I have received a task to complete. i have a a Json file which has 2000+ records. So the requirement is :
- Read from CSV
- Form a JSON payload (need to cover suitable amount of fields, consider order header fields)
- Push to Kinesis (ensure each row has its own correct key)
- Retrieve the same from Kinesis.
My Json file look like this :
{"Affliate Number": "350", "Bonus Period": "12003", "Business Entity": "350", "Distributor Number": "00000971728", "Payment Amount": "00000000000393.45", "BANK ID": "SBC", "Account": "0000007659007", "Payment Date": "2020-04-15", "Payment Group": "90", "Payment Method": "02", "": ""}
{"Affliate Number": "350", "Bonus Period": "12003", "Business Entity": "350", "Distributor Number": "00000829264", "Payment Amount": "00000000000211.20", "BANK ID": "SBC", "Account": "0515096412533", "Payment Date": "2020-04-15", "Payment Group": "90", "Payment Method": "02", "": ""}
{"Affliate Number": "350", "Bonus Period": "12003", "Business Entity": "350", "Distributor Number": "00001070013", "Payment Amount": "00000000000329.72", "BANK ID": "BCOM", "Account": "017200075595", "Payment Date": "2020-04-15", "Payment Group": "90", "Payment Method": "02", "": ""}
My producer code looks like this:
import boto3
import json
import csv
from datetime import datetime
import calendar
import time
import random
# Reading CSV and saving as json file
csvFilePath="062019.csv"
jsonFilePath="output.json"
data=[]
with open (csvFilePath) as csvFile:
csvReader=csv.DictReader(csvFile)
with open(jsonFilePath,"w") as jsonfile:
for csvRow in csvReader:
jsonfile.write(json.dumps(csvRow)+"\n")
print(data)
# putting data to Kinesis
my_stream_name='ApacItTeamTstOrderStream'
kinesis_client=boto3.client('kinesis',region_name='us-east-1')

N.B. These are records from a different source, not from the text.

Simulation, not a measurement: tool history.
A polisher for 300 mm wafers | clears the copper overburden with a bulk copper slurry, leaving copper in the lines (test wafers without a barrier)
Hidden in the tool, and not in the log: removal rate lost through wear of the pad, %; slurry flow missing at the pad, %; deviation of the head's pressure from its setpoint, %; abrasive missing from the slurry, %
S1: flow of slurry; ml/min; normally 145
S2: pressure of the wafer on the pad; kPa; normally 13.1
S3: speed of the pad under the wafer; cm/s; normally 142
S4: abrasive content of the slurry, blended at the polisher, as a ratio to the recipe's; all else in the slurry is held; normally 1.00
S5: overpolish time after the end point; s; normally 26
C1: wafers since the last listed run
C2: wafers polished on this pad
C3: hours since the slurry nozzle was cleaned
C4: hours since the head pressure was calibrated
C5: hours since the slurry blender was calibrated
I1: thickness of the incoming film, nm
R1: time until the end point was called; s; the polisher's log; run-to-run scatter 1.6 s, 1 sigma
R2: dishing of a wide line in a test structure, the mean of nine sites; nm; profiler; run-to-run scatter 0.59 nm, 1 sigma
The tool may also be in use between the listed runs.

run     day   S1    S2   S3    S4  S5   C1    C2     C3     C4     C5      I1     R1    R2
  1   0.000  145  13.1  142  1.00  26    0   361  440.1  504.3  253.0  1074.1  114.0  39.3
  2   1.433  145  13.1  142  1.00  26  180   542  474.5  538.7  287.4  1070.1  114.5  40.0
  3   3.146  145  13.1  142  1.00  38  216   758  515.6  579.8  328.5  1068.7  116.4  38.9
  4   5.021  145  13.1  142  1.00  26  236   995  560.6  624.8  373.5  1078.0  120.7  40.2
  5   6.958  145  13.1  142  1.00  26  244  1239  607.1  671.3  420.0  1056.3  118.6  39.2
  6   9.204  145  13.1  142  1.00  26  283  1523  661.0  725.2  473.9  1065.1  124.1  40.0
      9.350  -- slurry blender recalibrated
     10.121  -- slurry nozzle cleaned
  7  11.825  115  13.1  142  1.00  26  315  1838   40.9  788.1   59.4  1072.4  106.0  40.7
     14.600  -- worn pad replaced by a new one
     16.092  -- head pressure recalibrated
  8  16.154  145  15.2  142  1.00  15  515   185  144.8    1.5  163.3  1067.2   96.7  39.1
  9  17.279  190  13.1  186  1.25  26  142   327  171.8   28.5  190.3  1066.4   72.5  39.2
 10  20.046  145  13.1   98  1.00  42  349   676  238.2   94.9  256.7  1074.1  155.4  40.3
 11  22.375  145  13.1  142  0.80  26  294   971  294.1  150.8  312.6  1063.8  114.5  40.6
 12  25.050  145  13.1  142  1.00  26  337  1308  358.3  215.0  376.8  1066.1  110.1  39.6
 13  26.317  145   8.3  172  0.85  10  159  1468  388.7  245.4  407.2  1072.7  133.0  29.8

with open('output.json', 'r') as file:
for line in file:
put_response=kinesis_client.put_record(
StreamName=my_stream_name,
Data=line,
PartitionKey=str(random.randrange(100)))
print(put_response)
CONSUMER CODE like this:
import boto3
import json
from datetime import datetime
import time
my_stream_name='ApacItTeamTstOrderStream'
kinesis_client=boto3.client('kinesis',region_name='us-east-1')
response=kinesis_client.describe_stream(StreamName=my_stream_name)
my_shard_id=response['StreamDescription']['Shards'][0]['ShardId']
shard_iterator=kinesis_client.get_shard_iterator(
StreamName=my_stream_name,
ShardId=my_shard_id,
ShardIteratorType='LATEST')
my_shard_iterator=shard_iterator['ShardIterator']
record_response=kinesis_client.get_records(ShardIterator=my_shard_iterator,Limit=2)
print(record_response)
while 'NextShardIterator' in record_response:
record_response=kinesis_client.get_records(ShardIterator=record_response['NextShardIterator'],Limit=2)
if record_response['Records']:
print(record_response)
but I am getting results for a single records. Can someone please help me with:
- Need to use PUT Records
- Need to get producer data line by line (now partition key used as (
PartitionKey=str(random.randrange(100))
) - When I run consumer, I should get output as all records.
I have received help from @john Rotenstein, thank you so much and please help me to get the exact way I needed the results.